It was 62 years ago today that the Imperial Japanese Navy's self-image of invincibility was irreparably shattered, when a rag-tag force of American ships (one barely out of the repair yard) took on the cream of the Japanese fleet and sent four of the aircraft carriers who attacked Pearl Harbor barely seven months before to the bottom of the Pacific.
The Battle of Midway was, arguably, the most important naval battle not only of World War II, but of the 20th Century. IT began a virtually unbroken streak of American victories and Japanese defeats, a chain of battles that finally came to an end in Hiroshima and Nagasaki. And many consider it the birth date of America as a global superpower.
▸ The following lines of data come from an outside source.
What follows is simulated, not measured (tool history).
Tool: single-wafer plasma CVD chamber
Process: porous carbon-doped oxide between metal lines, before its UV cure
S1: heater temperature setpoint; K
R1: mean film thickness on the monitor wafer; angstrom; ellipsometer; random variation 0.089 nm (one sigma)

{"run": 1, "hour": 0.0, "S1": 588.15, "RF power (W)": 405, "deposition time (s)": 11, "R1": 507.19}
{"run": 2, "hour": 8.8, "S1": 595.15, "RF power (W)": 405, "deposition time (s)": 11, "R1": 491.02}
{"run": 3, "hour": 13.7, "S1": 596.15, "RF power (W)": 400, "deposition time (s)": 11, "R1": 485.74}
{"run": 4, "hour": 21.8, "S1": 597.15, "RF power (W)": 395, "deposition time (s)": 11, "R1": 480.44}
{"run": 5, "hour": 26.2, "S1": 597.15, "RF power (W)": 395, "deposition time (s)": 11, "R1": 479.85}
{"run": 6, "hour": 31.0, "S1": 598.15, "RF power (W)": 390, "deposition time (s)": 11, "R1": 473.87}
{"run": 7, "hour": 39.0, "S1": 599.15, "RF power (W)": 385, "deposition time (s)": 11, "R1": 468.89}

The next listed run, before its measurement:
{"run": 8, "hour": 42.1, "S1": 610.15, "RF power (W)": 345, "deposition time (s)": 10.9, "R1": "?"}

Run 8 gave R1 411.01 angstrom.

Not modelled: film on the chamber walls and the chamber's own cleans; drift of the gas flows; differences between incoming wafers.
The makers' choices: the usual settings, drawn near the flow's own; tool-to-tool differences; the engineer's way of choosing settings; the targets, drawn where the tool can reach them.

On that beautiful day in 1942, Americans found themselves vastly outnumbered and outgunned. The one concrete advantage we had was that the Japanese were convinced that we had one or two aircraft carriers available. Thanks to truly heroic work by the yard workers at Pearl Harbor, the Yorktown (barely patched together, and in dire need of far more extensive repairs) joined her sisters Enterprise and Hornet for the battle.
However, we had another advantage, one strictly on paper, but worth at least another two aircraft carriers. We had broken the Japanese code, and knew their battle plans.
Horrible mistakes were made on both sides. Errors and misjudgments and miscommunications all added together in the inevitable fog of war. Just to cite one example, American torpedo bombers got separated from the dive bombers and fighters, and made solo attacks on the Japanese fleet -- with catastrophic results. Of two squadrons of bombers, only one man survived.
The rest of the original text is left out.